Israeli parliament moves forward bill to dissolve
The historic government, which ousted Israel's longest-serving Prime Minister Benjamin Netanyahu, included for the first time in Israel's history an Arab party, alongside right-wing and pro-settler parties and Dovish liberals.
TEL AVIV: Israeli lawmakers voted in favor of a bill to dissolve parliament in a preliminary vote on Wednesday, taking the first step in sending the country for its fifth elections in three years. The vote, the first in a series of four votes before the formal dissolution of the parliament, gained an overwhelming majority of 110 lawmakers in the 120-member parliament.
The final vote is expected to take place next week. The motion was presented two days after Israeli Prime Minister Naftali Bennett and his main partner Foreign Minister Yair Lapid announced they were disbanding their coalition government, which is made up of eight ideological diverse parties, only a year after its inauguration.

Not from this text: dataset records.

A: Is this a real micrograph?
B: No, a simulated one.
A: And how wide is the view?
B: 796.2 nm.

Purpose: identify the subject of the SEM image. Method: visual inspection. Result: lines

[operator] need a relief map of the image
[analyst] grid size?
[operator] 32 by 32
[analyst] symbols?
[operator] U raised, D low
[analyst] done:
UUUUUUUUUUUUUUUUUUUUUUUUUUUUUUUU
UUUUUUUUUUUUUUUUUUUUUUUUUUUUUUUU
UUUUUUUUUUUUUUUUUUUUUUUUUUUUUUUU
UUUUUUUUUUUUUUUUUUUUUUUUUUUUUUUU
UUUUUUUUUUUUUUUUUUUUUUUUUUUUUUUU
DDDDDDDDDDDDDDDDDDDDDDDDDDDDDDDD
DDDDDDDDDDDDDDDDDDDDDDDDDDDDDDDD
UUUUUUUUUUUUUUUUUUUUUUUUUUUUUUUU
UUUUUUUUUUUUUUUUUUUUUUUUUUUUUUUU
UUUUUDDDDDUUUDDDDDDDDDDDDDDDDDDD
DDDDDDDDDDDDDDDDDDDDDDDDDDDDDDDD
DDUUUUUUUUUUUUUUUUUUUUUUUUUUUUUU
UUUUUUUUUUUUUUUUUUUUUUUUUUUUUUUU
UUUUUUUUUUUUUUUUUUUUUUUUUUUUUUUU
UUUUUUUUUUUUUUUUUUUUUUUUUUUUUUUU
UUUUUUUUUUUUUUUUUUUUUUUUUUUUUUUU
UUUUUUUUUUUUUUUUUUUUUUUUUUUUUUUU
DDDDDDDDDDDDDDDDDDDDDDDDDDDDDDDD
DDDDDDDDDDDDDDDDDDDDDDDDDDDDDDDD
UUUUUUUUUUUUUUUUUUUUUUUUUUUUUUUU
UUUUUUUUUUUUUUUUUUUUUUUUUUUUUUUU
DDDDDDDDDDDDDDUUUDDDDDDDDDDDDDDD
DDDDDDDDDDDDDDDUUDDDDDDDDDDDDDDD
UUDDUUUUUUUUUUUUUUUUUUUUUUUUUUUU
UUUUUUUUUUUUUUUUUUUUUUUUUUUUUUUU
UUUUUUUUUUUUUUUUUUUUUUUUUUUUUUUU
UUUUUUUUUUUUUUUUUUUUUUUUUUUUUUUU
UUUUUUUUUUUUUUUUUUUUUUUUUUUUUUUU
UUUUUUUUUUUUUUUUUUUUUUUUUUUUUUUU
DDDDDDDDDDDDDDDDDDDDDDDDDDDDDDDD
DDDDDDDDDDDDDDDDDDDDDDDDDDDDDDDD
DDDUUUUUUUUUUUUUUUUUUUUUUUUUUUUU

The coalition has been struggling for its political survival since it lost majority in the parliament in April. The historic government, which ousted Israel's longest-serving Prime Minister Benjamin Netanyahu, included for the first time in Israel's history an Arab party, alongside right-wing and pro-settler parties and Dovish liberals.
Earlier, Israel's state-owned Kan TV news reported that the elections are expected to take place in October. "Citizens of Israel, we stand before you today in a difficult moment, but with the understanding that we have made the right decision for the people of Israel," Bennett said in a joint statement alongside Lapid, which was broadcast live on the country's main TV channels.
Bennett noted that he and Lapid decided on the move in the wake of their failure to pass regulations that provides protections to Jewish settlers in the occupied West Bank. The regulations will expire at the end of June, but the opposition, mostly composed of pro-settler parties, voted against a government-sponsored bill to extend them in order to force the coalition to resign. Bennett, leader of the pro-settler party of Yamina, said he held a series of consultations with judicial and security officials on Friday that made him realize that the expiration of the regulation will create "horrible damages."
He said the coalition "left no stone unturned" in an attempt to raise enough votes to pass the bill in the parliament, but the efforts were "fruitless." Bennett and Lapid have struggled to keep together the shaky coalition of eight parties since its establishment last year, but a series of defections left it without a majority in the parliament for more than two months.
Last week, Nir Orbach, a lawmaker with Bennett's Yamina party, announced he was resigning from the coalition because it had failed in "lifting Israelis' spirits." After his leave, the coalition was left with only 59 seats in the 120-seat parliament. Other lawmakers also threatened to rebel.
Bennett's coalition was inaugurated in June 2021, after a string of inconclusive elections. It is made of parties with diverse ideologies, including pro-settler nationalists and dovish parties, united only with the goal of ousting longtime leader Benjamin Netanyahu. The move threw a political lifeline to Bennett's predecessor Netanyahu, who is now the leader of the opposition and facing a criminal trial over corruption charges.
The leader of the right-wing Likud party celebrated the fall of the government, saying on Monday in a video statement that he and his opposition colleagues "struggled for a year" to topple the government.